Concepts

Core concepts

MCPMail is built around five primitives: mailboxes, messages, threads, the approval queue, and mail.wait. Understanding these will help you design effective agent workflows.

Mailboxes

A mailbox is an email identity your agent owns. It has an address (ops@acme.com), a display name, and an approval mode. One MCPMail account can have many mailboxes — one per agent, per department, per workflow.

Mailboxes are not shared with humans. No human logs into the mailbox. If a human needs to see what the agent is doing, they review the approval queue or subscribe to webhook events. The mailbox is the agent's workspace.

Each mailbox gets a unique ingest address at *.ingest.mcpmail.app. You forward email from your existing provider to this address. MCPMail receives the message and makes it available to your agent via mail.list and mail.get.

Mailbox isolation

Mailboxes are fully isolated. An agent connected to mailbox A cannot read messages in mailbox B. API keys can be scoped to specific mailboxes for additional security.

Messages

A message is a single email — inbound or outbound. Messages have a sender, recipients, subject, body (text and/or HTML), attachments, and headers.

Inbound messages arrive via the forwarding rule and are stored in the mailbox. Outbound messages are created via mail.send and may pass through the approval queue before sending.

Parsed attachments

When an inbound message has attachments, MCPMail automatically parses them:

  • PDF — text extraction, returns the full text content
  • CSV / TSV — parsed to JSON array of objects using header row as keys
  • Excel (.xlsx) — each sheet parsed to JSON arrays
  • Images (PNG, JPG) — OCR text extraction
  • Other — stored as binary, downloadable via URL

Parsed content is available on the message object at attachments[].parsed. Your agent reads structured data, not raw files.

Threads

MCPMail automatically groups related messages into threads using Message-ID, In-Reply-To, and References headers, plus subject-line matching as a fallback.

When your agent replies to a message, MCPMail sets the correct threading headers automatically. The recipient's email client shows the reply in the same conversation thread.

Threads are useful for:

  • Following a multi-step conversation (RFQ → quote → negotiation → PO)
  • Auto-approve rules ("approve replies to existing threads")
  • Context for mail.wait — wait for the next message in this specific thread

The approval queue

The approval queue sits between your agent's mail.send call and actual email delivery. Every outbound message passes through it (unless approval_mode is none).

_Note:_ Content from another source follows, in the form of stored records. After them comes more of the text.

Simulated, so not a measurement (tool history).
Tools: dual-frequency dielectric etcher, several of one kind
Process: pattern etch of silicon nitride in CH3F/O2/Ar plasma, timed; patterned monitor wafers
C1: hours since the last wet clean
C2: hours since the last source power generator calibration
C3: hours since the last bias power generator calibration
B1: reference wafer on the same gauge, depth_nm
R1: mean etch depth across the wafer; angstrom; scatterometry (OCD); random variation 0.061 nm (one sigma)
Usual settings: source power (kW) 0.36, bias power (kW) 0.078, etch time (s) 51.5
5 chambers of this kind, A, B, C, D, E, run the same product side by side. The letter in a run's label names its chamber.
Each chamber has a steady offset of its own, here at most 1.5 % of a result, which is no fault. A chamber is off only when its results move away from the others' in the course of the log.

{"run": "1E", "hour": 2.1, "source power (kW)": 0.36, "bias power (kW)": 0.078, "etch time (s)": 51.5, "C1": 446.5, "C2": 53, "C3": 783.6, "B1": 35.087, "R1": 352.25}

Three modes control how the queue behaves:

  • all (default) — Every outbound message is held for human review. Nothing sends automatically.
  • smart — Messages matching auto-approve rules send immediately. Everything else is held.
  • none — Messages send immediately. No review. Use with caution.

See Approval Queue guide for auto-approve rule configuration.

mail.wait

The mail.wait tool is MCPMail's most distinctive primitive. It turns email — an inherently asynchronous protocol — into a synchronous step in an agent workflow.

When your agent calls mail.wait, it specifies filter criteria (sender, subject, thread) and a timeout. The server holds the connection. When a matching message arrives, it's returned immediately. The agent's context is preserved — it resumes exactly where it left off.

How mail.wait works under the hood

MCPMail uses long-lived SSE (Server-Sent Events) connections for mail.wait. When your MCP client calls the tool:

  1. The server registers a "waiter" with your filter criteria
  2. The MCP tool call remains open (the agent appears to be "thinking")
  3. When a matching inbound message arrives, it's delivered as the tool result
  4. If the timeout expires first, a timeout result is returned instead

This works within the MCP protocol's streaming tool results. Your agent doesn't need to poll. It doesn't need to set up webhooks. It just waits.

Timeout behavior

When mail.wait times out, it returns { timed_out: true } instead of a message. Your agent can decide what to do — send a follow-up, escalate, or give up.

const result = await mail.wait({
  from: "vendor@acme.com",
  timeout: "24h"
})

if (result.timed_out) {
  // Send a follow-up
  await mail.send({
    to: "vendor@acme.com",
    subject: "Following up: PO #4821",
    body: "Just checking if you received our PO?"
  })
  // Wait again
  const retry = await mail.wait({
    from: "vendor@acme.com",
    timeout: "48h"
  })
}

Webhooks

For workflows that don't use mail.wait, MCPMail supports webhooks. Register a URL and event types, and MCPMail will POST to your endpoint when events occur.

Available events:

  • message.received — new inbound message
  • message.sent — outbound message sent (after approval)
  • message.bounced — delivery failure
  • queue.pending — new message waiting for approval

Webhooks are signed with HMAC-SHA256 so you can verify they came from MCPMail. The signing secret is provided when you register the webhook.